Thanks for testing! I should be able to fix the parser so it works with dirty files. I’ll look into the issue.
I made some updates to the code to allow these types of fields. There are still some unparsable lines, but these are also handled gracefully now. Let me know if that works for you. Thanks again for testing!
p.s.: I'm working on allowing the parser to get some of those corner-cases with single quotes, too. Might be able to get that working over the weekend if I have some time.
In fact, I too had identified problems where an apostrophe is present, as in this case....

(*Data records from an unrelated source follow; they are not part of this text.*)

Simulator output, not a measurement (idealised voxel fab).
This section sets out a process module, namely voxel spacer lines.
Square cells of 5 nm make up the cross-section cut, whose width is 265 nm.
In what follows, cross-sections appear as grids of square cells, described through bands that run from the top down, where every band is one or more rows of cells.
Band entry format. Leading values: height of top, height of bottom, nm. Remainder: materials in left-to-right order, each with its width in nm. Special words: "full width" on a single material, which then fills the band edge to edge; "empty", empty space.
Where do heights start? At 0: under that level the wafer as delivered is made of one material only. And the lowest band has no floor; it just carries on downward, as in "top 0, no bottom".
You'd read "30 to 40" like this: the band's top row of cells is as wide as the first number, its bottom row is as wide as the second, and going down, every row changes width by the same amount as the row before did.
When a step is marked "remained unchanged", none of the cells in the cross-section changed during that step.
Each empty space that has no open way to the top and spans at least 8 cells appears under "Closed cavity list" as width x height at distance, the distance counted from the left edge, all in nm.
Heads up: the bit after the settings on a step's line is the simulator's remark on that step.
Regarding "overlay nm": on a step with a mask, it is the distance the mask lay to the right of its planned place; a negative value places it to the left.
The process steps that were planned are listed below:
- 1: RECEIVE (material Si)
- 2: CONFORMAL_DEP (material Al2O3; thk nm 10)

$ cat hasbahca_iptv.m3u | head -n 2500 | jc --m3u -
jc: Warning - Not able to parse non-standard extensions in the following line:
#EXTINF:-1 group-title="World_News+Busines" tvg-logo="http://hasbahca.net/TVLogo/world/zone_reality_europe.png",Real America's Voice
Ok, I think I fixed it now. Not getting any more errors when I test. Let me know if you find any others that cause problems. Thanks!
I have spent the last hour testing the parser with a large number of m3u/m3u8 files from different sources and have not run into any issues at all :-)
Kudos to you, you did an admirable job.
As far as I could discern, the parser definitely looks ready to be released to the public.
Thank you again for so readily accommodating my request
Nice! Third time was the charm. I'll go ahead and release this parser in the next jc
release. Probably in a couple weeks or so.
ouch! same playlist: today's update has introduced strings with unpaired number of double quotes :-( Is it worth remedying this as well?
$ head -n1000 hasbahca.m3u8 | jc --m3u >/dev/null
jc: Warning - Not able to parse non-standard extensions in the following line:
#EXTINF:-1 group-title="RUS_EXCCCP 1",109CH "BRIDGE TV
jc: Warning - Not able to parse non-standard extensions in the following line:
#EXTINF:-1 group-title="RUS_EXCCCP 1",114CH "FASHION box
jc: Warning - Not able to parse non-standard extensions in the following line:
#EXTINF:-1 group-title="RUS_EXCCCP 1",132CH "СУББОТА
jc: Warning - Not able to parse non-standard extensions in the following line:
#EXTINF:-1 group-title="RUS_EXCCCP 1",133CH "ТЕХНО 24
jc: Warning - Not able to parse non-standard extensions in the following line:
#EXTINF:-1 group-title="RUS_EXCCCP 1",134CH "НОСТАЛЬГИЯ
jc: Warning - Not able to parse non-standard extensions in the following line:
#EXTINF:-1 group-title="RUS_EXCCCP 1",137CH " "ОТР "
jc: Warning - Not able to parse non-standard extensions in the following line:
#EXTINF:-1 group-title="RUS_EXCCCP 1",139CH "ТЕАТР " "
jc: Warning - Not able to parse non-standard extensions in the following line:
#EXTINF:-1 group-title="RUS_EXCCCP 1",143CH " "ДОН24 "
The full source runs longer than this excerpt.